Death to 2016 II

Welcome 2017, and already you’re starting to look like a mirror image of 2016. This makes me sad.

I have reached about the end of my ability to deal with 2016, and if 2017 is just going to be 2016 part two, Imma hafta redefine my coping strategies.

The first thing I am planning on doing is making my Internet usage about what interests me and what I enjoy instead of about social media. I really preferred my Internet usage before the advent of Facebook. Facebook has not been beneficial. Blogging is dead, and the social media that has replaced it is vacuous and angry. I just don’t have enough life left to be involved in that. I have “broken up” with Facebook in the past, but it’s really hard it to end that relationship. It has definitely replaced almost all forms of social communication. If it isn’t Facebook, it’s snapchat, or instagram, or whatever the new thing is.

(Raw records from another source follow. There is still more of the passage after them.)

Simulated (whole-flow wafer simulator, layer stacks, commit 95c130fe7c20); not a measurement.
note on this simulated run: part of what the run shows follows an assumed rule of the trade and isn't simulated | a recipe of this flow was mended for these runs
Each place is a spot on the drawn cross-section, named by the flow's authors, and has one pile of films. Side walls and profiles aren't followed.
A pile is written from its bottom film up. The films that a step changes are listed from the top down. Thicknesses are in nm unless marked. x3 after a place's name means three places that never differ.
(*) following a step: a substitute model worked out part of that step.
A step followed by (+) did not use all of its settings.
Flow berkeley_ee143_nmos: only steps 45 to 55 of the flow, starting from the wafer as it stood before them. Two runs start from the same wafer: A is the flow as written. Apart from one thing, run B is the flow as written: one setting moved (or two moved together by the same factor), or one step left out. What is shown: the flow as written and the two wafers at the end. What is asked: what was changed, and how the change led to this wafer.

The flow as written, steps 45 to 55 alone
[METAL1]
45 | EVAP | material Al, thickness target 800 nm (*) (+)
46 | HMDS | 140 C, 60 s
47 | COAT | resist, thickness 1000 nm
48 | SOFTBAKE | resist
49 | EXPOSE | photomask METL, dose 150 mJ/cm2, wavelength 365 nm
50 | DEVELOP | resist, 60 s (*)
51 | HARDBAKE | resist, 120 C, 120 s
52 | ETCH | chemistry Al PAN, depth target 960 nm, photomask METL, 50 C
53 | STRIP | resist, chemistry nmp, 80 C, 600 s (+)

I feel like a decade of my attention has been swallowed by social media. It didn’t enhance my creativity. It didn’t improve my relationships. Hell, it did not even leave me a blog full of naval staring and the occasional decent piece of creative nonfiction. I started participating in Facebook in 2007, and I looked back at my initial posts; they were generally just little funny one-liners. At some point it became about sharing funny things that other people had shared with me. And then politics happened.

Politics is probably when it all went to hell. It was a fucking train wreck, and I could not look away.

Well, I don’t wanna play anymore.

As I said, it’s hard to break up with Facebook. At this particular point in time, I’m limiting myself to looking at it for about half hour every couple of days, mostly to see if there’s any news with friends and family, or if there is any events that I want to attend that have been announced on Facebook and no place else. Over time, I hope to develop a strategy for my news feed that works for me, instead of sucking away huge portions of my life and energy and interests. That is what Facebook is designed to do, after all. Oh, they don’t see it that way. It’s supposed to keep you in touch with your family and friends, and if they push a few products into the experience, what’s the harm? Whatever its wonderful intentions in its early stages, it’s now just another marketing tool. Like all marketing tools, it is supposed to manipulate you, and I just don’t want to be manipulated anymore. I’m done being used. I’m done with being used by giant corporations that want to sell me crap, and I’m done with political organizations that want to sell me outrage.

So, when I think about what interests me about the Internet, I find myself dragged back all the way to the activities I pursued in my earlier usage. I like blogging. And yeah, blogging is dead, nobody’s gonna hear this, blahdy blahdy blah blah blah, but that is okay. A decided advantage of this is that when I express my political opinions, nobody’s going to argue with me. I enjoy political discourse, but at this point in time, there’s no discourse, there is only a conversational equivalent of the battle of Verdun.